There’s No Place Like Home

Almost every movie lover will recognize the title of this post comes from the classic movie, The Wizard of Oz.[i] I have thought a lot about home the last few weeks as my wife and I moved out of our dream home into a one-bedroom apartment. We went from this:

Carlisle 2

And this:

Carlisle 1

To this:


I don’t own any ruby slippers, but I have wished several times since the move I could click my heels three times and return to that dream home. But upon further reflection, I realize, even though our little apartment has less than 800 square feet, it has everything I need: food, shelter, clothing, air conditioning(!), and more importantly, a spouse who loves me unconditionally and other family members and friends close by.

So why did we leave our beautiful home for a small one bedroom apartment? Someone once quipped, “Home is where the mortgage is.” But we didn’t move because we couldn’t make the mortgage payments. As far as I know, my job is secure – at least for another year. My company recently announced it was moving its offices from Fort Worth to Houston next summer. That is another good reason for me to retire when that move occurs. Instead of moving to Houston, we hope to build a new, but smaller, dream home closer to most of our adult children and grandchildren. So there is some method in our madness.

My decision to move was entirely my own choice. Most of my fellow employees, however, are not so lucky. The company announcement has caused a lot of angst around the office, as my fellow employees must decide if they want to leave their current homes to keep their current jobs and create a new home in Houston. Notice I didn’t say “find” a new home, as I believe homes are more than just brick and mortar. A home, where we feel love and acceptance and hopefully safety, is created by the people living in it. Kendal Rob said it this way: “Home is where you go to find solace from the ever changing chaos, to find love within the confines of a heartless world, and to be reminded that no matter how far you wander, there will always be something [or someone] waiting when you return.” That is pretty much how Dorothy felt in The Wizard of Oz,[ii] when she makes it back to Kansas:

Movies often center around the home, and some of the best ones, like The Wizard of Oz, focus on finding a way to get back home, or, if we can’t get there immediately, at least making some kind of contact with those at home. Who doesn’t remember this scene from E.T. the Extra-Terrestrial:[iii]

George A. Moore said, “A man travels the world over in search of what he needs and returns home to find it.” I enjoy traveling to fun places, but I must admit that usually the best part of any trip for me is returning home. There is no better way to appreciate our homes than to be away from them for a while. But it’s not the house that I miss as much as the home. When I drive by houses I used to live in, I am often reminded of some great memories and experiences I had there, but the feelings of love, comfort and safety I experienced while living there have moved along with me, turning that prior home into just a house again – at least to me. Anyone can build a house, but love is the most important ingredient in building a home.

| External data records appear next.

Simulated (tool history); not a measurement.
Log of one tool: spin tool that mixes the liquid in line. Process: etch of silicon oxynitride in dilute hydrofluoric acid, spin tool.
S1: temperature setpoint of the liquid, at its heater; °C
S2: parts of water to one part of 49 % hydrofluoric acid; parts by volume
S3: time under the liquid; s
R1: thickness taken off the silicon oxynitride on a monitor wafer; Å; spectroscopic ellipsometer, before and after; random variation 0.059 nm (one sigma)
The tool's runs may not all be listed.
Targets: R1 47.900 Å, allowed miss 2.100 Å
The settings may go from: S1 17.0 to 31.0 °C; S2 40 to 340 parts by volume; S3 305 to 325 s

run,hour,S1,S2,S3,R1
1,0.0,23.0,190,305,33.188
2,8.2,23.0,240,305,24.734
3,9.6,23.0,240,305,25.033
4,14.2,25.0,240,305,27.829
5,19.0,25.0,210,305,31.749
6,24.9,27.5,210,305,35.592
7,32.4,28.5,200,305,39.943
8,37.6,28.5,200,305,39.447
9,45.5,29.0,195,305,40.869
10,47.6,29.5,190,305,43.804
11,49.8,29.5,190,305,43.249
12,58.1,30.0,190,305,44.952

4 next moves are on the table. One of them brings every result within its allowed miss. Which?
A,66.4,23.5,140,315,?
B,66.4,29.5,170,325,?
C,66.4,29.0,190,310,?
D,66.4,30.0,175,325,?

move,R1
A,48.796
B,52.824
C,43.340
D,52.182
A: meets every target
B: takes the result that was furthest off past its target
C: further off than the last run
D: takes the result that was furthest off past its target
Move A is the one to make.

Many people have left home because they felt no love there. And without that feeling of love, all other pleasures of a house are largely meaningless. I recently saw the movie, The Glass Castle,[iv] based on the memoirs of Jeannette Walls, growing up in a dysfunctional family. I was interested in seeing it particularly because I had read the book upon which it is based. Here is a scene from the movie where the family moves into a “new” house, which is a lot nicer (believe it or not) than many of the other houses they had previously lived in:

The movie does not do justice to the abuse the parents put their children through, forcing them to live in places that had no running water or indoor plumbing. But even in such squalor, there were times when love among the family was felt, especially among the four children who had to band together just to survive.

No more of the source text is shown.